"How did the hikoi go?" asked Fee as I watched the news. "Oh, not too bad," I said. "The traffic didn't snarl up on the bridge." Oh truly, I am an Aucklander. Our race relations hang in the balance, and I'm worried about the cars.
Oddly enough, that's also the angle of the Herald's story this morning. The march apparently shrank overnight, down to 2000 after whoever reported the breaking news yesterday saw "an estimated 5000 people gathered under looming skies on the North Shore."
I don't have a problem with the bridge being made available for protest, and I'm glad the public response has been largely good-humoured - it hasn't always been the case in the past. But I don't have a lot of time for the hikoi organisers: a lot of people seem to suddenly have always known that they owned the foreshores (which, for the umpteenth time, is not what the Court of Appeal decision said). It's like a mass attack of recovered memory syndrome.
But if I had a wish, it would be that we could reboot this whole foreshore thing and have another go, with clearer heads, better faith and centre-right parties that remember their principles about property rights. The government's solution could have been worse, but it may struggle to endure.
As I've said before, I have a bit of time for the Act Party position as enunciated by Stephen Franks - let it go to the courts, like the Treaty Tribes Coalition wants - it's just a shame it took him so bloody long to enunciate it.
Speaking of which, if I was an Act Party member, I'd certainly be looking for Franks as the Act Party leader to replace the only one they've ever had, Richard Prebble, who unexpectedly resigned yesterday. Franks occasionally wades into the populist mire, but he seems the best intellectual fit for what Act was actually meant to be. Suggestions that Muriel Newman is a contender are apparently not a joke, but probably ought to be. Prebble's announcement that his successor would be chosen by a "primary election" among its membership seems deeply political: presumably he doesn't want the caucus favourite (Hide?) to win and has moved the goalposts to avoid it. With at least four of the eight Act MPs fancying their chances it should be vastly entertaining for the rest of us.
Meanwhile - why didn't anyone think of this before? - the latest proposal to save face for Tariana Turia seems to be to have her simply not vote. Not cross the floor, not abstain, just not be there. Novel. It would be nice if she could bring herself to make a decision.

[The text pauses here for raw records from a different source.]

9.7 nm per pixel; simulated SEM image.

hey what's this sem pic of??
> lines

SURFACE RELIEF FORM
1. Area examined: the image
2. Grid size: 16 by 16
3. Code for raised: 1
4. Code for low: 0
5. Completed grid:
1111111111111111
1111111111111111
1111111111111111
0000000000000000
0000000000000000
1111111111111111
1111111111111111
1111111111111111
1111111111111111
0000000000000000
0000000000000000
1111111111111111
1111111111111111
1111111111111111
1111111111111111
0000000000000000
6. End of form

Don Brash, inevitably, was offering his example in dealing with Maori MPs who don't follow the script: sack 'em:
Unless Ms Clark takes that action, she is confirming in the most public way that under Labour there are two standards of accountability - one for Maori Ministers and another for non-Maori.
It is certainly inconceivable to suggest that Helen Clark would allow Steve Maharey to publicly campaign against the Government's welfare policy while acting as Minister.
By the same token it would be inconceivable if Helen Clark were to develop and announce a new Social Welfare policy without bothering to consult Steve Maharey - which is basically what Brash did to Georgina Te Heuheu on Maori Affairs.
There have been some interesting about-faces on coalition policy in Iraq, which haven't been very widely reported. Chiefly: the idiotic decision to ban former Ba'ath Party members from any role in the new nation (even as schoolteachers, for goodness sake) has been reversed (what next? getting the Iraqi Army back together?). Raed has a comment on that, and is onto the third part of his roadmap for saving Iraq. He's probably right, but I don't fancy his chances.
It's been a spectacularly bad week for Tony Blair, not least for the fact of a scathing open letter addressed to him by 52 former British diplomats, who slam his adoption of the White House's "doomed" Middle East policy. It appears this extraordinary letter (text here) was directly prompted by Blair's bizarre move last week in suddenly abandoning his own government's long-term policy in order to back Bush:
After all those wasted months, the international community has now been confronted with the announcement by Ariel Sharon and President Bush of new policies which are one-sided and illegal and which will cost yet more Israeli and Palestinian blood. Our dismay at this backward step is heightened by the fact that you yourself seem to have endorsed it, abandoning the principles which for nearly four decades have guided international efforts to restore peace in the Holy Land and which have been the basis for such successes as those efforts have produced.
This abandonment of principle comes at a time when, rightly or wrongly, we are portrayed throughout the Arab and Muslim world as partners in an illegal and brutal occupation in Iraq.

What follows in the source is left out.